Question

In step-up transformers the output voltage is $11\,KV$ and the input voltage is $220\,V$. The ratio of number of turns of secondary to primary is
$A)\,\,20:1 \\
  B)\,\,22:1 \\
  C)\,\,50:1 \\
  D)\,\,1:50 \\ $

Answer 1

Hint: In the question the input voltage and output voltage of the step-up transformer is given. Substituting the known values in the equation of turns ratio we get the value of the number of turns of secondary to primary coils.

Formula used:
The expression for finding the number of turns in the coil is,
$\dfrac{{{i_p}}}{{{i_s}}} = \,\dfrac{{{v_p}}}{{{v_s}}}$
Where ${i_p}$ be the number of turns in the primary coil, ${i_s}$be the number of turns in the secondary coil, ${v_p}$ be the potential of primary voltage and ${v_s}$ be the potential of secondary voltage.

Complete step by step solution:
Given that,
Potential of primary voltage ${v_p}\, = \,220\,V$
Potential of secondary voltage ${v_s}\, = \,11\,KV$
Convert the secondary voltage in terms of V, we get
Potential of secondary voltage ${v_s}\, = \,11000\,V$
Number of turns in the primary coil ${i_{p\,}}\, = \,?$
Number of turns in the secondary coil ${i_s}\, = \,?$
$\dfrac{{{i_p}}}{{{i_s}}} = \,\dfrac{{{v_p}}}{{{v_s}}}...........\left( 1 \right)$
Substitute the known values in the equation $\left( 1 \right)$
$\dfrac{{{i_p}}}{{{i_s}}} = \,\dfrac{{220}}{{11000}}$
Simplify the above equation we get
$\dfrac{{{i_p}}}{{{i_s}}} = \,\dfrac{1}{{50}}$
Convert the above equation in terms of secondary to primary coils, we get
$\dfrac{{{i_s}}}{{{i_p}}} = \,\dfrac{{50}}{1}$
Therefore. the number of turns of the secondary to primary coils is $50:1$

Hence, from the above options, option C is correct.

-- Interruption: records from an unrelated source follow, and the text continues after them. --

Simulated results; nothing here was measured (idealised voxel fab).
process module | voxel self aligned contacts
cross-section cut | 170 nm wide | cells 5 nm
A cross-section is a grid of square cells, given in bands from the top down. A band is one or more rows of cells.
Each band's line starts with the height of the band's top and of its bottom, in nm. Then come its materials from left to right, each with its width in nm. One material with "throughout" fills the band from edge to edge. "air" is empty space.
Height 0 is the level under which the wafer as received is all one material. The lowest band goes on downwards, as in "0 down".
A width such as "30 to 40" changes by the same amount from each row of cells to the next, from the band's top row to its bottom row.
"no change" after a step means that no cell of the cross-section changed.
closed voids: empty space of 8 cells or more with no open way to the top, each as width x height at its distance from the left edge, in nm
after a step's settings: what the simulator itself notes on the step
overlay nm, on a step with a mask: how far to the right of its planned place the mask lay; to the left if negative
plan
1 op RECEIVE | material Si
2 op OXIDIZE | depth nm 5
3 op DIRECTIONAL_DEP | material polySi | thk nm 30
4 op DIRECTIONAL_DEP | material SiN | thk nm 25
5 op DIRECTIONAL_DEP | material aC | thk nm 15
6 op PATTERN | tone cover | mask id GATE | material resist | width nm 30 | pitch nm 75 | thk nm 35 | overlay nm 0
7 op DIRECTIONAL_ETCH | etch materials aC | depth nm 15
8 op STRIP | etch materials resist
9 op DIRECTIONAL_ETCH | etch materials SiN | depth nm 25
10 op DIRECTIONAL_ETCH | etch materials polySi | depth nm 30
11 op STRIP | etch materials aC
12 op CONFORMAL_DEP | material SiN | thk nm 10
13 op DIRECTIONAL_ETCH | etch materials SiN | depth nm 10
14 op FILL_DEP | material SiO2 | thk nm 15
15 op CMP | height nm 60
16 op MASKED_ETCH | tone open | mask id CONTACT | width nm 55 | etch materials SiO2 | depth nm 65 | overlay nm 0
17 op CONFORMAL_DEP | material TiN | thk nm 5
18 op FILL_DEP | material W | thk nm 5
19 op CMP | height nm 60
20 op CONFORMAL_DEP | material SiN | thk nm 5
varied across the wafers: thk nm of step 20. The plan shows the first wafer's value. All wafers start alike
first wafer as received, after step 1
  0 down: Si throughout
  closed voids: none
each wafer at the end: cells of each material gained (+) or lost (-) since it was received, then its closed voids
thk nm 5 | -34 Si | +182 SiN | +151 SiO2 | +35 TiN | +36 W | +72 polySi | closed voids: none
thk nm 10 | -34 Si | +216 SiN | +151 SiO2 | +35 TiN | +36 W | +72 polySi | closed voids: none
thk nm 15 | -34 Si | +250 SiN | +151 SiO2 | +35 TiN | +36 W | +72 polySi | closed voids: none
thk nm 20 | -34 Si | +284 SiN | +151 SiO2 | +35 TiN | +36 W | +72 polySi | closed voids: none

Note: In the question, step up transformer is used. It states that the voltage increases the voltage by decreasing the current. In the question we need to find the number of turns in the secondary to primary coil. So reciprocal the values we get the value of secondary to primary coils. we know that the power is proportional to the voltage and current. In the question we use the equation called ratio of transformation. This is also a turns ratio.